Sep 01 2008

Predictable Binary Representation (PBR)

Published by Kefah Issa at 1:30 pm under General

XML is nice, YAML and JSON are cool, proprietary formats for binary encapsulation are not good; those are all facts that many people agree to.

But they all the good solutions remain sub-optimal when it comes to network bandwidth overhead and cpu usage needed to parse the blob every time.

This might have, and should have been considered long time ago. I didn’t find any open format to cover it however, hence I’m suggesting one…

Features

The following needs are not addressed by those data representation formats, but are by PBR :

1. Supporting Binary content. You need to revert to Base64 or the like to do this. but its not natively supported.
2. Completly Predictable (so no guess work in parsing). I don’t want to waste cpu cycles and logic to parse the content in an unpredicable manner. I want to be able to exactly tell what the next step a head and how much data I need to manage.
3. No escaping. I really don’t like escaping. I want to be able to put my content AS IS ™.
4. Reliable : Checksum. Thats a cool addition that will make me confident of my data.

Here I outline the details of PBR (pronoucde  Pe.be.r) along with reference implementation (TBD) :

The data is represented in a message.

Each message is made of envelope header and body.

The Data elements (Entries) are organized in Entry-Name/Entry-Value pairs.

The body is simple a list of Entries (aka root node).

Supported Data Types

Just like JSON PBR does support the basic and most used data types that cover most of today’s modern needs

  1. Boolean
  2. String (UTF-8)
  3. Binary
  4. Integer
  5. Double
  6. Date
  7. Map (List is just a map with unnamed entries)

- Depth or number of entries is unlimited.
- Content-size limit it 2^31 (2GB).

PBR is not human readable, but using a binary editor or in the future a simple PBR reader would allow to easily read and manually manipulate the data.

Envelope Header

  • PBR Version (2 Bytes, signed short)
  • MD5 Checksum of the body (16 Bytes)
  • Total Message Size exclusive of the envelope header  in Bytes(4 Bytes, signed long)
  • Number of Level-One Entries (4 Bytes, signed long)

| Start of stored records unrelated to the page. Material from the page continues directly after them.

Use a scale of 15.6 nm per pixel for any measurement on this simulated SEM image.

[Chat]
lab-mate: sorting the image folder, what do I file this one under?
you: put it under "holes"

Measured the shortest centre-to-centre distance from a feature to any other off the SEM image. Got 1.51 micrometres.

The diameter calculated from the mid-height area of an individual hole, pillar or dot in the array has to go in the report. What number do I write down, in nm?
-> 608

Total Envelop Header size is 26 bytes

The Message Body is a list of data entries. The number of those data entries (1st-level) is as defined in the header above.

Data Entry

  • Entry Type (1 Byte, signed byte) : The type id of the entry, 1..7 as per the types list above.
  • Entry Name Size (1 Byte, signed byte) : The Size of the Name of the entry.  can be set to 0.
  • Entry Name Value (0..127 Bytes) : The entry name in UTF-8.
  • Number of Children (4 Bytes, signed long)
  • Value Size : (4 Bytes, signed long) : The size in bytes of the value of this entry.
  • Value : ( 1 .. 2^31)

Any entry can have children, just like XML node.

However it can only either have children or a value (i.e. Number of Children ==0).

If Number of Children > 0, then the value contains an aggregation of a list of other entries that need to be read.

2 Responses to “Predictable Binary Representation (PBR)”

  1. Phirason 01 Sep 2008 at 2:01 pm

    Nice, I Like it.

  2. noor - نور » A ride with hessianon 30 Nov 2008 at 11:54 pm

    [...] time ago I blogged about the same idea Predictable Binary Representation (PBR) ), naively thinking that no one has done this [...]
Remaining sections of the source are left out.